But history has shown that socialism is also prone to corruption, that its defects and eventual downfall trace to people trying to cheat the system; trying to get more than their allotment, to have some sort of advantage or favored status over others.  History shows that when a ruled people feel the slightest bit of freedom they tend towards capitalistic behavior, as if the human spirit rejects the call for a selfless existence, as if man’s innateness wars against any system that wants him to conform, that removes choice and movement, that blocks personal pursuit and expression.  And so which is better, a system that tries to stifle the human spirit and punishes individualism, and wallows in stagnation and bureaucracy, and produces a resentful people, or a system that allows all manner of commercial expression and pursuit, and produces excess and moral vacancy?  The question, one imagines, will be a question for eternity.

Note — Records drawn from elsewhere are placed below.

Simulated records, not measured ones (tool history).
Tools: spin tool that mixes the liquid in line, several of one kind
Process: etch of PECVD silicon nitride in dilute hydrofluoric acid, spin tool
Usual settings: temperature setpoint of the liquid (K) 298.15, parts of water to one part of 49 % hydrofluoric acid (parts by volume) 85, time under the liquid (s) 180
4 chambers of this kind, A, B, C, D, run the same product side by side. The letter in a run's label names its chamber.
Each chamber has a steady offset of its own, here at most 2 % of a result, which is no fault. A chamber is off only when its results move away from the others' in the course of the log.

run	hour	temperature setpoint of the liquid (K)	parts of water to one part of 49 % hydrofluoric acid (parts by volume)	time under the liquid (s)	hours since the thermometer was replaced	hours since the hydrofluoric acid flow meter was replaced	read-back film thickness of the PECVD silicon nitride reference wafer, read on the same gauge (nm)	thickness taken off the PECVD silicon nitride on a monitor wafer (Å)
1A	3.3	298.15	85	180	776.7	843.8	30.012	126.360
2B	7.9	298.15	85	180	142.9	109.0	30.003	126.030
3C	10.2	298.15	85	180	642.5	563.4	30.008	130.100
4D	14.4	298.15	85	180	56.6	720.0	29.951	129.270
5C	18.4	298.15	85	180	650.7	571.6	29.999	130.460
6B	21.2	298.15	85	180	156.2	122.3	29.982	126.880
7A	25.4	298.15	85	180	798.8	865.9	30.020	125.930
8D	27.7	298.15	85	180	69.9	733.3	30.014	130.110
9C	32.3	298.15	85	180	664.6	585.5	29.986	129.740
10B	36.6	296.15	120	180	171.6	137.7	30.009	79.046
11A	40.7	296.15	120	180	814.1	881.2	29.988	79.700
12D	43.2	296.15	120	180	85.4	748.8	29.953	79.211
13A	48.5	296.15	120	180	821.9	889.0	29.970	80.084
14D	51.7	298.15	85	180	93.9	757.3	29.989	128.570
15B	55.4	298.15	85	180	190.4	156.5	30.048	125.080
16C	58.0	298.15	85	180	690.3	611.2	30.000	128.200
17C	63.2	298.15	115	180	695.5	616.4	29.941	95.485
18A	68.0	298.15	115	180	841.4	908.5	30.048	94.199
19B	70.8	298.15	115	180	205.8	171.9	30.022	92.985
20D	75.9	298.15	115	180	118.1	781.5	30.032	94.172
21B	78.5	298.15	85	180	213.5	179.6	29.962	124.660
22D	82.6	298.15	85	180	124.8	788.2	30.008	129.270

Cuba is but one of many national tragedies made so by US policy, one of several Latin American countries living in a state of limbo, damaged somehow by US intervention, and unable, it seems, to move forward.  But the Cuba situation differs in several respects.  It is marked by a protracted antagonism, fed on one side by daily doses of anti-US doctrine, and on the other by the inordinate power of a small community to influence US policy.  The hard line toward the island remains unchanged through nine US presidencies.  The US cites Cuba’s human rights violations but there are countries with worse records.  It cites communism but has extended its hand to other socialist, repressed, dictator-run countries.  Surely the Cold War has thawed and surely there are other, more powerful countries who sought to do us harm, who we now have dialog with.  Perhaps humiliation from the US’ failed 1961 invasion is what underlies the hard stance.  Perhaps it is the person of Fidel Castro and the US’ unwillingness to show any kind of conciliation to his 50-year defiance.  Perhaps it is the power of the Miami community and its ability to affect policy toward its motherland.